Turing machines were invented by Alan Turing, the father of computer science, in 1936. He wanted to define what an algorithm is in precise mathematical terms. His definition turned out to also be the most useful model of a computer to this date.

A Turing machine consists of a processor and an infinite tape with a "start" space on which symbols can be written or erased. The machine begins when it is fed a tape with zeros and ones already written on it (or it could be blank). The processor first reads the symbol in the "start" space. The processor remembers only one number, called its state. It moves back and forth along the tape, reading and writing symbols and changing its state. At each step in the calculation, the action of the processor depends on only two things: its current state number and the symbol currently being read. It stops processing only if its state changes to the "halt" state. The output can then be read from the tape. The number of possible states for the processor is finite. So, any Turing machine can be specified by the following finite table. The table has the processor's states listed horizontally at the top and the symbols 0, 1 and blank are written vertically on the side. Then for each state and symbol pair, the action (either move left, move right, halt, write 0, write 1, or erase the current symbol) is written in the appropriate space.

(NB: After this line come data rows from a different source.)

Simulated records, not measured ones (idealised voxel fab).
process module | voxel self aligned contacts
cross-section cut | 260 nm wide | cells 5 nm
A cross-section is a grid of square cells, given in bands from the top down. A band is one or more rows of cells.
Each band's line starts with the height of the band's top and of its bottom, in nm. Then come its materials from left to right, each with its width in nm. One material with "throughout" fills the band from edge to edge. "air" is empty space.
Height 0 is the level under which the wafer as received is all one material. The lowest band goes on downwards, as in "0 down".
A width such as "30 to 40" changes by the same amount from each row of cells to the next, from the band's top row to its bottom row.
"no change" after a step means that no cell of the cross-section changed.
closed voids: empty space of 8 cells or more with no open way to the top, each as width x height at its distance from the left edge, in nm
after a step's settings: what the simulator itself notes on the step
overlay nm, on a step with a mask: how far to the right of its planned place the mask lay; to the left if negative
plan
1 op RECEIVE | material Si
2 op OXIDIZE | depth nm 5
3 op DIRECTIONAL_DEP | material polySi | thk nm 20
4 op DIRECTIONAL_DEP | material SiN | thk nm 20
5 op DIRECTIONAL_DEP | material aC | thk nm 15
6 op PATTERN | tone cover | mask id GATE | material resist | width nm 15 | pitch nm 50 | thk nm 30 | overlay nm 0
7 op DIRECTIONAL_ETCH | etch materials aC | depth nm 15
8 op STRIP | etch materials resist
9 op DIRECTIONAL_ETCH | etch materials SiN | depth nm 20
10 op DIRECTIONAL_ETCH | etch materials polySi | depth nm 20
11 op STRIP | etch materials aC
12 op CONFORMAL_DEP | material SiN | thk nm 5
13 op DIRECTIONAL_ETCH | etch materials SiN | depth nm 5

Turing also proved the existence of a Universal Turing machine. Such a machine can mimic any Turing machine. Since Turing machines can all be specified by a finite amount of information, the number of Turing machines is denumerable. Hence each can be assigned to a natural number so that no two Turing machines are assigned the same number. When you want a universal Turing machine to mimic a Turing Machine named Bob, say, then you find Bob's number and translate it into 1's and 0's. You feed this to the Universal Machine and then whatever input you put into the Universal Machine it will process just as Bob would. It is Church's thesis that a Universal Turing machine can do anything any modern computer can do.

Turing also proved that no Turing machine can determine whether any given Turing machine will halt on a given input. This fact is referred to as the undecidability of the halting problem. It is equivalent to the statement that there is no Turing machine that can determine whether any two given Turing machines always produce the same output when given the same input. This fact has profound applications to logic, group theory, tesselations, and many other areas of mathematics.

Turing also defined computable numbers. A Turing machine's input is just a string of 1's, 0's and blanks and so is its output. Therefore every Turing machine can be represented as a function f say, from a subset of natural numbers to the natural numbers. The domain of f is the subset on which the Turing machine halts. Since the rationals can be put into correspondence with the natural numbers by some function, g say, we can compose g with f to obtain a function from a subset of the natural numbers to the rationals. If the domain of f is the whole set of natural numbers and the sequence {f(n)} converges to a real number x then x is said to be computable. Turing proved that the set of computable numbers is a field and that Pi is computable. The set of computable numbers contains the set of constructible numbers (see Euclidean construction) since those are just numbers which are computed from a special type of algorithm involving ruler and compass.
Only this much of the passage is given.